ELEMENT I -
Change and Leadership

Drawing on original articles on Change and Leadership, the program opens with a discussion on the relationship between change and leadership, especially as it is experienced by the Association CEO.

Absent Change, leadership is meaningless.
Absent Leadership, change is chaos.
 

Change begets Leadership
Leadership begets Change

Understanding the bifurcated nature of the Association CEO position


ELEMENT II -
Commonalities of the Association CEO Experience

Experiences, expectations, characteristics and aspirations that inform and affect the Association CEO’s perspective and sense of function, purpose and place. Three examples of the 19 Commonalties developed to date follow: 

Characteristics of the Successful CEO

  • Taking satisfaction from group achievement

  • Oriented toward deep and broad horizon

  • Need for meaning and purpose in what is getting done

  • Awareness of and an ear for the needs and interests of others

  • Instinct for consensus and an ease in building it

Management/Leadership Continuum

In general, over time, the CEO’s responsibilities will grow from one of a largely management nature to one of an increasingly leadership nature.

Zone of Complexity

That area on the management/leadership continuum where the professional growth of the Association CEO engages in a full partnership with an informed and active Board leadership.

 


ELEMENT III -
Association Fundamentals

Association Fundamentals are core to the existence and/or continuance of every association and substantively impactful on its value to membership and/or its operational viability and integrity. (NOTE: Fundamentals are structural and objective whereas Commonalities tend to be experiential and subjective.) Three examples of the 18 Organizational Fundamentals follow:

Issues/Services Continuum

At any particular time, every association is somewhere on the issues/services continuum. It could be 60% services, 40% issues, 50/50, 40/60. Somewhere. It could have both corporate and individual members, each of which has its own view on the issues/services continuum. Whatever the mix, it is there and it is subject to the forces and vagaries of time and circumstance. Understanding an association’s issues/services balance and dynamic is essential to providing the management and leadership it needs to succeed.

Board/Staff Dynamic

While an association’s relevance to its members must be the ultimate responsibility of the Board, the very existence of a CEO points to the desire of the Board for assistance in meeting its responsibilities. Having a clear understanding of where an association is most comfortable on the Board/Staff Balance will greatly facilitate the CEO’s ability to support the Board in ensuring the association’s relevance, even to affecting where the organization is on the continuum. It is a question of leadership and every association and its CEO must come to its own, best place on it.

Networking: The Specifics

For trade associations, networking can be broken down into four parts; business development, corporate development, community and the serendipitous synaptic event. For the membership association, insert professional development and career development for the first two with the second two remaining the same.


ELEMENT IV -
An Association’s Deliverables

Products, services or activities that an association provides or undertakes in the support, promotion or protection of the needs and interests of its members and stakeholders as well as their field of activity.

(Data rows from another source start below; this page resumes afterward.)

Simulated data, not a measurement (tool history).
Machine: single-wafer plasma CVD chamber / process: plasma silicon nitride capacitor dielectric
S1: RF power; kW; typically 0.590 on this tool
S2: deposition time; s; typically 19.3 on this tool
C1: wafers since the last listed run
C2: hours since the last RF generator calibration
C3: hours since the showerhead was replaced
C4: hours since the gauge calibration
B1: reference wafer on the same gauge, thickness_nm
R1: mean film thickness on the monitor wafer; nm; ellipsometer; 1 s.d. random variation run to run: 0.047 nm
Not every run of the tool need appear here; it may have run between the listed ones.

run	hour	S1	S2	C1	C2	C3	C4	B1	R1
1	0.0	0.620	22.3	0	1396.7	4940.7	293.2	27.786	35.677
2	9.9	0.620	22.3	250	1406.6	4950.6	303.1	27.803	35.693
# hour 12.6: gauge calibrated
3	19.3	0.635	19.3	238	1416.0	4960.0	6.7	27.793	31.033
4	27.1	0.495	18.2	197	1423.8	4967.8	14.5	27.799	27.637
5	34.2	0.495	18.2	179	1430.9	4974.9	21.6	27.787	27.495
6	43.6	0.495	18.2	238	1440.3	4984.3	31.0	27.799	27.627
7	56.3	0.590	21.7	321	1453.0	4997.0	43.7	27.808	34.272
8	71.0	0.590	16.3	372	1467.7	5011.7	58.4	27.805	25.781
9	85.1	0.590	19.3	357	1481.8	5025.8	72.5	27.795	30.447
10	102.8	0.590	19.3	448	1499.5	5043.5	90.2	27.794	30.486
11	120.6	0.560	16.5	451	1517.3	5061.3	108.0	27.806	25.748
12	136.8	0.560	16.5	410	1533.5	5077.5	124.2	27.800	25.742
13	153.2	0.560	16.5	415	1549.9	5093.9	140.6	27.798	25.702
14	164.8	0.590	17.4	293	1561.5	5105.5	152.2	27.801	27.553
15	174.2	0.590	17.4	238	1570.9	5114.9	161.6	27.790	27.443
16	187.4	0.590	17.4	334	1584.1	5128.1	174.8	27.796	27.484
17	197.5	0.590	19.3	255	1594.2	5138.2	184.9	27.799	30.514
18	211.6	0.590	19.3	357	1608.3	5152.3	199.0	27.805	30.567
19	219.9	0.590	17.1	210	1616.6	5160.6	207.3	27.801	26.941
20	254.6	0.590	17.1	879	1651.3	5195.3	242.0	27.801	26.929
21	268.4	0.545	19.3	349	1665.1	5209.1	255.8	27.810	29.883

Deliverables are distinguishable from the other five Fundamentals largely in the nature, timeliness and autonomy with and by which the CEO can alter, develop and initiate them.


ELEMENT V -
Responsibilities of the Association CEO

The Association CEO’s responsibilities are of two types: Overarching and Core Practical. The Overarching responsibilities are:

  • Aligning the association’s Deliverables with the current status of its Fundamentals

  • Being - or becoming - the Board’s authority and first resource on the association and what associations do.  

The Core Practical Responsibilities are:

  • Leadership

  • Management

  • Planning/Visioning

  • Board Governance

  • Representation

  • Culture

  • Membership Engagement

  • Risk Management

  • Financial Integrity

  • Mission Achievement


ELEMENT VI -
Board/CEO Partnership

The discussion opens on the article Board/CEO Partnership - Foundation of Association Leadership. The focus of the discussion is on the Board/CEO Partnership as the key enabling element of organizational success and professional growth and development.

Core Grounding of the Board/CEO Partnership

The nature and thrust of Board governance combined with the purpose and professional engagement of the CEO can be expected to form a beneficial and mutually shared interest in and commitment to the association’s success and the well-being of its members.